Friday, 2 September 2016

Book Review: The Last Gatekeeper by Katy Haye

The Last Gatekeeper – Katy Haye

*Warning – may contain spoilers*

Author: Katy Haye
Publisher: Smashwords
First published: 2014
Edition: eBook
Pages: 233

Blurb: (Taken from Goodreads)
               Two worlds. One queen determined to rule both. And one teen girl who stands in her way.
Zanzibar MacKenzie knows she’s a freak. She has EHS – electrical hypersensitivity – which leaves her trying to live a Stone Age life in the twenty-first century: no internet, no phone, no point really.
On her seventeenth birthday she discovers the truth: she can’t stand electricity because she’s half-fae, and her mixed-blood makes her the only person on Earth able to control the gates that link the fae and human worlds.
With the help of Thanriel, an angel charged with keeping the worlds in balance, and Cal, an exiled fae, Zan – the girl who can’t flip a light switch – must now learn to control the elemental powers she never knew she had in order to defeat a queen bent on destruction.

History of my copy: I was given a free copy of The Last Gatekeeper through YA Bound Book Tours in exchange for an honest review.

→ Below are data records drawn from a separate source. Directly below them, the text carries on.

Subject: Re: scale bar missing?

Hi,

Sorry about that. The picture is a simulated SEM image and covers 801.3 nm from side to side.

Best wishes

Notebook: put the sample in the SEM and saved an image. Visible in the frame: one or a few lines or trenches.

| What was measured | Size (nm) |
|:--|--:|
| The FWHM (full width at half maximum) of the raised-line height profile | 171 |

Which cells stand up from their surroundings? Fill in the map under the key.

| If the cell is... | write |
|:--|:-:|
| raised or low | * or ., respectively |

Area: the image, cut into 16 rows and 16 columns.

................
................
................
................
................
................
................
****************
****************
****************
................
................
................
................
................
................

The idea behind The Last Gatekeeper is ingenious. I thoroughly enjoyed the story and, for the most part, how it was executed. However, some bits were laughable, including Thanriel. I couldn’t take anything involving him seriously. He felt entirely unnecessary and only included to create a love interest. This was a shame as it single-handedly ruined what had the potential to be a fantastic book.

Plot: The Last Gatekeeper follows Zanzibar, a girl who discovers that she is half-Fane and is the last gatekeeper alive. She, with the help of Cal, Thanriel and some Fane rebels, must close the three remaining gates on Fane to stop the Queen from destroying Earth.
         The problem is, up until her 17th birthday, she didn’t even know Fanes existed. So, on top of saving the world, she must discover who she is and what she can do.

Setting: On the whole, Haye is great at describing the setting and what is going on. She contrasts Earth and Fane well and does some great world-building without drowning the reader with information. It is certainly a world I would love to visit again.

Characters: Zan is actually pretty cool for a lead character and doesn’t suffer much from the ‘I must be a super powerful female’ that ruins many YA books. Although her Fane power does happen to be pretty powerful, she stays grounded. Right from the beginning, she is an outsider and seems to cope well with that. She takes the responsibility of saving the world but stays human and relatable throughout the whole journey.
               Cal is another intriguing character although I saw that he was the Queen’s son from the moment we first met him, so that was rather predictable. I would love to read about how he turned against his mother and how he ended up exiled as I sense that there is a fantastic story behind it all.
               Thanriel is the other main character, a Talvarine who Zan falls in love with uncharacteristically quickly, and who ends up fathering Zan’s child. The whole Thanriel-Zan thing was utterly ridiculous and unnecessary and I just couldn’t help but laugh whenever they were together. Perhaps he will have a use in the series besides being a love interest, but for now I’m not sold.

To read or not to read: Read. Although the romance brought my rating down quite a bit, The Last Gatekeeper is otherwise a fantastic story and a must read. Without Thanriel and the stupid twist that Zan ends up pregnant, it would be a 5 star but, unfortunately, the romance is just too strong, resulting in a mere 3 stars.